Taking his inspiration from the day’s readings the Pope’s homily was a reflection on how God reveals himself to the humble and childlike rather than the wise and learned as recounted in the gospel of Luke. He noted that the day’s first reading from the book of Isaiah is also full of references to little things such as the small shoot that “shall sprout from the stump of Jesse” rather than an army that will bring about liberation. Pope Francis went on to explain how in the Christmas story too the leading figures are the small and the humble.

“Then at Christmas, we see this smallness, this little thing: a baby, a stable, a mother, a father… little ones.  (They have) big hearts but the attitude of a child.  And the Spirit of the Lord, the Holy Spirit comes to rest on this shoot and this small shoot will have the virtue of the childlike and the fear of the Lord.  He will walk in the fear of the Lord. Fear of the Lord is not terror: no, it is putting into practice God’s commandment that he gave to our father Abram: ‘Live in my presence, be perfect,’ Humble – this is humility, fear of the Lord is humility.”

The Pope stressed that only the childlike are capable of fully understanding the sense of humility and the fear of the Lord because they walk in front of the Lord, watched over and protected, feeling that the Lord gives them the strength to journey forward and this is true humility.

“Living our humility, Christian humility means having this fear of the Lord which, I repeat, is not terror but is:‘You are God, I am a person, I journey forward in this way with the little things of life but walking in Your presence and trying to be perfect.’ Humility is the virtue of the childlike and this is true humility and not a rather theatrical humility: no, not that: the humility of somebody who said: ‘I am humble but proud of being so.’ No, that is not true humility. The humility of the childlike is that of somebody who walks in the presence of the Lord, does not speak badly about others, looks only at serving and feels that he or she is the smallest …. That is where their strength lies.
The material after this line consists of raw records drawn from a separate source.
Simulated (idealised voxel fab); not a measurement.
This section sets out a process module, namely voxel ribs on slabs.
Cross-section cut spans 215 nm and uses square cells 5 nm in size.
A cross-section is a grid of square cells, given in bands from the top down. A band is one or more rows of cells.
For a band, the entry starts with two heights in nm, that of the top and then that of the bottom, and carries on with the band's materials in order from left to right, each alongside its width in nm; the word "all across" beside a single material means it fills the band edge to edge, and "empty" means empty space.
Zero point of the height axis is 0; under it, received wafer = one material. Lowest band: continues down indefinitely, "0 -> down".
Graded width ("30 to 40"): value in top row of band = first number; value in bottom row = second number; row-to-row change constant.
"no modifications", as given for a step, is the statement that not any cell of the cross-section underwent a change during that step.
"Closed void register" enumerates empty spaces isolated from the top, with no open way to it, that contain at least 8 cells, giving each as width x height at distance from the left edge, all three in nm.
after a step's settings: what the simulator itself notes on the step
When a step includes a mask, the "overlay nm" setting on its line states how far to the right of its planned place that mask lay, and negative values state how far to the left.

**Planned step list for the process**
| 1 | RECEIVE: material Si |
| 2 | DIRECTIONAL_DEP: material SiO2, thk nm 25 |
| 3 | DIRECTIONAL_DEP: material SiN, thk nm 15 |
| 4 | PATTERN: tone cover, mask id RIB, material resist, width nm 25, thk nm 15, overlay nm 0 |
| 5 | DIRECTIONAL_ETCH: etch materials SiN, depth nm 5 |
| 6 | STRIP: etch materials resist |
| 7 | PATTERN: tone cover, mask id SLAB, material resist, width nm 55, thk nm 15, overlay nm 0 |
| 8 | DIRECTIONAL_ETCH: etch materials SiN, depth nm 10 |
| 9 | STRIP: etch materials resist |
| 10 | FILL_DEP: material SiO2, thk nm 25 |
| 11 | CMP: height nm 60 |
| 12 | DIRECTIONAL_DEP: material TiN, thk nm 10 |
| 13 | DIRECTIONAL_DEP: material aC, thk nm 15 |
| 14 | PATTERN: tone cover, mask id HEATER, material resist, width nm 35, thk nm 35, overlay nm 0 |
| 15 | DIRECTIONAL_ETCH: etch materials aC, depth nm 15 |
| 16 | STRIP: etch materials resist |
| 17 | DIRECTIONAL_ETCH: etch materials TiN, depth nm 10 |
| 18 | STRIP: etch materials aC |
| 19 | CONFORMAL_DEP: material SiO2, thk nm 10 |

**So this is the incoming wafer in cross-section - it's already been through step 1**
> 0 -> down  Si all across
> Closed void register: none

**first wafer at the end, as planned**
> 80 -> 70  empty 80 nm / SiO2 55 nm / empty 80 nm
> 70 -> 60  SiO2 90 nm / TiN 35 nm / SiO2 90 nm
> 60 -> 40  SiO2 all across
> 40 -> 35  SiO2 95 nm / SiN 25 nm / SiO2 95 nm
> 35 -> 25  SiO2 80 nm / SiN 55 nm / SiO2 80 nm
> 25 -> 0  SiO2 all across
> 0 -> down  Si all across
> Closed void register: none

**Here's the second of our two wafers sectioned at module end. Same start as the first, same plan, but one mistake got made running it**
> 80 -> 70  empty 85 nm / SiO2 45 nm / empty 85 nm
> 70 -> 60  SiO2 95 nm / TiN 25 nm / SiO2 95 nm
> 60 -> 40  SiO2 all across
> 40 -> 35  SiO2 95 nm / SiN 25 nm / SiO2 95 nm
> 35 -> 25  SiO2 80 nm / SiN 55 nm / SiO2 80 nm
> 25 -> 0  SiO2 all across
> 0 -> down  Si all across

In the same way, the Pope continued, we see the great humility of that girl to whom God sent His Son and who immediately afterwards hastened to her cousin Elizabeth and who said nothing about what had happened. He said humility is like this, journeying in the presence of the Lord, happy, joyful because they are humble just as we see in today’s gospel reading.

“Looking at Jesus who rejoiced because God reveals his mystery to the humble, we can ask for the grace of humility for all of us, the grace of fear of God, of walking in his presence trying to be perfect. And in this way with this humility, we can be vigilant in prayer, carrying out works of brotherly charity and rejoicing and giving praise.”